A July 4, 2013, New York Times story, however, found that many businesses in areas that have adopted sick-time policies (for example, Seattle; Portland, Ore.; Washington, D.C.; Connecticut and now New York City) have rejected the front-end fear-mongering of trade groups and big businesses as all bluster with little bite. A recent audit by the District of Columbia found that 90 percent of businesses polled said that they would not leave Washington, D.C., because of the sick-time program enacted in 2008.
“I think what we are in some ways recognizing is that the price of the success that we’ve had across the nation is greater attention from these organized, well-funded corporate interests who continue to suggest that the sky will fall if these laws are passed,” says National Partnership for Women and Families director Vicki Shabo.
Mayor Jacobs made reference to the San Francisco study – at least in a roundabout way – in texts released from her phone that were sent during the Sept. 11 commission meeting. “Disappointed no one researched what happened in San Francisco,” she wrote to chief of staff Graciela Noriega Jacoby, some moments before texting lobbying law firm BakerHostetler attorney and Jacobs advisor Kevin Shaughnessy, “Please help me with a written explanation of my position. This is most distressful for me.”
“There are dirty tactics everywhere, but this was a uniquely soap-opera-ish story that played out in Florida,” Shabo says. “In other places, where people are more reasonable, we’ve seen businesses and people come together to craft a policy.”
If Jacobs was attempting a public-relations coup, appearing calm and dignified as the specifics of textgate were sputtering out slowly via public-records requests, her late-September brawl with the Orlando Sentinel all but ended it. Throughout that month, Jacobs made it clear that, though she thought the sick-time initiative was a mistake, she also respected the county charter and supported it being on the ballot.

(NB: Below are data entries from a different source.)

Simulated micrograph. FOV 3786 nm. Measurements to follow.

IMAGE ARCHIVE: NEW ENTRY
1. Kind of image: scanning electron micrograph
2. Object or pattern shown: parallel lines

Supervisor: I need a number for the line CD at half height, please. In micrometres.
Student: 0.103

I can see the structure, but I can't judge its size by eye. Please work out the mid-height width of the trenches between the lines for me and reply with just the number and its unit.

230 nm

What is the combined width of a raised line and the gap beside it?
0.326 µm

But then something ridiculous happened. Jacobs and the county “accidentally” presented the newspaper – and other media – with the entirety of the mayor’s personal cell-phone text messages. The messages were quickly placed on a Tribune Co. server, and momentarily went live on the Sentinel website. Rather than apologize for making such a monumental mistake (it left the mayor “crushed,” according to a Sentinel report), the county went on the offensive.
In an Oct. 1 letter addressed to the Sentinel – and forwarded to Orlando Weekly when it became clear to the county that we also had obtained the records – county attorney Jeff Newton demanded the return of the records, citing invasion of privacy litigation: “Please be advised that our office has advised Mayor Jacobs that she likely has personal legal recourse against the Orlando Sentinel if it elects not to comply with these demands.
Jacobs then publicly railed against the Sentinel for accidental misattributions in its reporting on the recovered texts, and county spokesman Steve Triggs suggested that the paper was cherry-picking texts to mischaracterize the mayor’s position.
After a short period, the Sentinel caved, forcing county reporter David Damron (who declined to comment for this story) to fall on his sword twice in printed apologies for his minor reporting errors, effectively forcing Damron to get quotes on how he did a disservice to his own employer and then publish them; the newspaper also deleted the texts from its server.
From the outset, Jacobs and the county commission made clear that they would rather see proposed sick-time mandates handled at a state level than have the onus of enforcement put on the county. This year in the state Legislature, that task was achieved in a manner that couldn’t have seemed better choreographed. State Rep. Steve Precourt, R-Orlando – who is seen in public records telling Commissioner Scott Boyd that he’s “here to support you guys” on the issue via text message – and Sen. David Simmons, R-Altamonte Springs, each presented local pre-emption bills this legislative session, both having the full support of the mayor. (Notably, Jacobs is the former president of the League of Counties, which boasts a core tenet of protecting local governments’ home rule.)
Precourt’s initial draft would have pre-empted living-wage requirements, presently enforced in both Orlando and Miami-Dade County, in addition to mandatory sick leave. Simmons’ bill stuck with the sick-time motif, guaranteeing only unpaid sick days. In the end, House Bill 655 passed both houses on a compromise – it would merely prevent municipalities from mandating benefits from private businesses.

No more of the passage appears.